ORR director Scott Lloyd once suggested "reversing" a teenager's abortion.

Scott Lloyd, director of the Office of Refugee Resettlement at the U.S. Department of Health and Human Services, arrives for a House Judiciary Committee hearing concerning the oversight of the U.S. refugee admissions program, on Capitol Hill, October 26, 2017 in Washington, DC. (CREDIT: Drew Angerer/Getty Images)
Scott Lloyd, director of the Office of Refugee Resettlement at the U.S. Department of Health and Human Services, arrives for a House Judiciary Committee hearing concerning the oversight of the U.S. refugee admissions program, on Capitol Hill, October 26, 2017 in Washington, DC. (CREDIT: Drew Angerer/Getty Images)

A leading Trump administration official in charge of key immigration and refugee decisions has said he does not believe undocumented immigrants have a constitutional right to abortion.

In a suit filed by the American Civil Liberties Union (ACLU), the organization argues Scott Lloyd, the director of the Department of Health and Human Services’ Office of Refugee Resettlement (ORR), denied seven abortion requests between March and late December 2017. Lloyd, who oversees the care of undocumented minors in the United States, argued in a December deposition that those same minors had “no constitutional right to abortion” due to their immigration status.

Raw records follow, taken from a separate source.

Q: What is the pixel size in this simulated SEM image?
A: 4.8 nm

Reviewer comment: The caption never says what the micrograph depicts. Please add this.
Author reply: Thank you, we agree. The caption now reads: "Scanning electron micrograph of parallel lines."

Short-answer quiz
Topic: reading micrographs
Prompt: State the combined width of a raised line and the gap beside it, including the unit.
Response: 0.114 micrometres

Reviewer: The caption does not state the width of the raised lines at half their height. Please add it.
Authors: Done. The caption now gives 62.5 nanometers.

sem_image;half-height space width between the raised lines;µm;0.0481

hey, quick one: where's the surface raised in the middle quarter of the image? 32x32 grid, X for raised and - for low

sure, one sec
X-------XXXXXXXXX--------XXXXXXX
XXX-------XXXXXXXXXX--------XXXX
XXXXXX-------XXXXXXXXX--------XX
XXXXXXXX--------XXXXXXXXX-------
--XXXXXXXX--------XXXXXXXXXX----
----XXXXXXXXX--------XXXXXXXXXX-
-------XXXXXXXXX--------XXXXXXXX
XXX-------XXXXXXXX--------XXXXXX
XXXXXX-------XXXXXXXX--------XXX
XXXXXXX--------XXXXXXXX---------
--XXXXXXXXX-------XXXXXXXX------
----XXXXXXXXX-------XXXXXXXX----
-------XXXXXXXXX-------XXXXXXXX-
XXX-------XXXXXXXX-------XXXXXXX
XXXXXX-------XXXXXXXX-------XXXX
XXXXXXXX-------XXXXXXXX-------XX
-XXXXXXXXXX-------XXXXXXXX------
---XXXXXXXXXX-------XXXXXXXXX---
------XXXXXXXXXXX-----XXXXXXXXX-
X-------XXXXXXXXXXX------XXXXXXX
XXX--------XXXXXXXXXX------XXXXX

Rather than comply with requests for abortions, Lloyd told ACLU attorney Brigitte Amiri that under his direction, ORR sends the teenagers to shelters encouraged by Lloyd to provide “life-affirming” counseling.

“Life-affirming options counseling does not exclude information about life-negating options,” Lloyd said when prompted by Amiri. “It just affirms the life options … the ones that involve or don’t involve the destruction of life.”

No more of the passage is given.